Meanwhile New Brunswick is booming. Home to the Old Queens campus of Rutgers University, which celebrates its 250th anniversary this year, the city on the Raritan is also the subject of a new Rutgers University Press book focused on the extraordinary renaissance that has led many experts to cite New Brunswick as a model for urban redevelopment.

The Press is marking the occasion with Rutgers: a 250th Anniversary Portrait edited by Nita Congress. Chartered in 1766 as the all-male Queen’s College, the school was renamed Rutgers College in 1825 to honor Revolutionary War veteran and trustee Colonel Henry Rutgers (the motto of the moment is “Revolutionary for 250 Years”). Illustrated with over 200 new and archival photographs, Rutgers features contributions by prominent faculty members, University leaders, and renowned alumni like Pulitzer-Prize-winning novelist Junot Diaz, also a graduate of Rutgers Press, having worked there as an intern back in the day when he was an unpublished novice trying to get the New Yorker’s attention.

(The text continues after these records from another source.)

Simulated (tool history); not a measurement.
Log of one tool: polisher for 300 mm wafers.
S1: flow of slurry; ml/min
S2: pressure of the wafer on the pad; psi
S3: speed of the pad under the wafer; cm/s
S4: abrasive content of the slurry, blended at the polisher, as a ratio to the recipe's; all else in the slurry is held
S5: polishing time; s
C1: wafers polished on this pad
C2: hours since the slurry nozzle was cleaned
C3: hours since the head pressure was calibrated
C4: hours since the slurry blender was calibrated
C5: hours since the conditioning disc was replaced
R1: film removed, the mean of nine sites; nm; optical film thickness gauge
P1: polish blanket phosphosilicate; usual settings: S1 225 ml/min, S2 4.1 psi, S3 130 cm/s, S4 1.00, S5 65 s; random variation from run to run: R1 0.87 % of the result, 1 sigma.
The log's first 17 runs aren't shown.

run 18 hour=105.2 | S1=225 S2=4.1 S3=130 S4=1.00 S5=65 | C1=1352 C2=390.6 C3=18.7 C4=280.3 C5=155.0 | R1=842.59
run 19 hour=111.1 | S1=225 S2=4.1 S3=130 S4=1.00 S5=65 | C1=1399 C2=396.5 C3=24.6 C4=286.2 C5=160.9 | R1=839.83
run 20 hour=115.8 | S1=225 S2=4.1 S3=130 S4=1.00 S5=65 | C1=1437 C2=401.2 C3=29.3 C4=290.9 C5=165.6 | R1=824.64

I would give Junot Diaz the last word if not for the fact that a quote from him about the state bookends Ilene Dube’s story in this issue, “Boardwalks of the Jersey Shore.” I could quote Senator Cory Booker (“people helping people: this is New Jersey”), the subject of Don Gilpin’s profile.    Looking for a more upbeat closing statement, however, I turned to Trump supporter Governor Chris Christie, featured in a previous Book Scene, where he’s quoted to the effect that “anybody who lives in New Jersey, the Jersey Shore is in your heart.”